A long day is expected in San Antonio on Monday as U.S. District Judge Orlando Garcia hears a lawsuit over Texas' controversial new immigration enforcement law. The measure, known as Senate Bill 4 or the "sanctuary cities" ban, has drawn fierce opposition in recent weeks as lawsuits and press conferences have piled up. Expect more fireworks as the day continues, and follow Texas Tribune reporters Julián Aguilar and Alana Rocha for updates.
Here's what you need to know:
- A quick refresher. SB 4 was one of the most divisive pieces of legislation during the legislative session that ended in May. The measure, which takes effect Sept. 1, will allow local law enforcement to question legally detained or arrested people about their immigration status and punish officials who don't cooperate with federal immigration authorities, subjecting sheriffs, constables, police chiefs and other local leaders to Class A misdemeanor charges. SB 4, which also applies to public colleges, mandates civil penalties for groups that violate the provision, beginning at $1,000 for a first offense and rising as high as $25,500 for each infraction that follows.
- How did we get here? The day after Texas Gov. Greg Abbott signed SB 4 into law, the city of El Cenizo and Maverick County sued Texas kicked off the lawsuit, saying the bill violated the Texas and U.S. constitutions. Others were quick to follow, and the cities of Dallas, Austin and San Antonio, along with other municipalities and local governments, soon joined the lawsuit opposing the law. Houston — the largest city in Texas — signed onto the suit last week.
- As the fight against SB 4 has grown, support has, too. The Trump administration waded into the legal battle last week, with the Justice Department filing a statement of interest that argued SB 4 was constitutional and not pre-empted by federal immigration law. Abbott made SB 4 one of his emergency items during the regular legislative session, and defended the legality of the measure upon signing it, saying certain provisions of SB 4 have "already been tested at the United States Supreme Court and approved there." He also said the law was especially needed after Travis County Sheriff Sally Hernandez announced in January her department's intentions to reduce cooperation with federal immigration enforcement. SB 4 supporters say it will crack down on illegal immigration and make the state safer.
- Not so fast, opponents say. Some Democrats and immigrants' rights groups liken SB 4 to "show-me-your-papers"-type legislation, arguing that the law, once in effect, would unfairly target people in the state and open the door for racial profiling. SB 4 also breaches the guarantees of equal protection and freedom of speech in the Constitution, opponents argue. A lawyers' group announced in June it was relocating its convention set for next year from Texas — an event expected to draw around 3,000 people — because SB 4 was one of the "dangerous, destructive and counterproductive proposals" that went against the group's mission.
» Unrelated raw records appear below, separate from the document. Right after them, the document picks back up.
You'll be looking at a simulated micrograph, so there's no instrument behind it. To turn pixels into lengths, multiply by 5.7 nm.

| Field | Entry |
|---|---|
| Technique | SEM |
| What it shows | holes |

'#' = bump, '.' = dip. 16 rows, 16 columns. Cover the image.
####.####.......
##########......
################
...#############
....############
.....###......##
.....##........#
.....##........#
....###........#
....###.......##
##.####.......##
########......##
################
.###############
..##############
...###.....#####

- The scene at the courthouse is a lively one. According to Texas Tribune reporter Alana Rocha, two buses' worth of people against SB 4 brought signs to protest the law. "No hate in our state," said one sign. "Texas I.C.E./Police = Gestapo?" said another. State Sens. Sylvia Garcia, D-Houston, and José Rodríguez, D-El Paso, were spotted outside the courthouse before the hearing. Texas Democrats had warned of "an #SB4 court battle," Rodríguez told the El Paso Times, adding he was "confident" the measure was unconstitutional.
- This may only be the beginning. Texas Attorney General Ken Paxton filed his own lawsuit the day after Abbott signed SB 4, requesting a federal court declare the new law constitutional — a move taken in hopes of curbing further pushback from those against SB 4. A court in Austin is considering Paxton's request Thursday. A lot can happen between now and Sept. 1, but for Monday's hearing, "expect a long day," per Aguilar.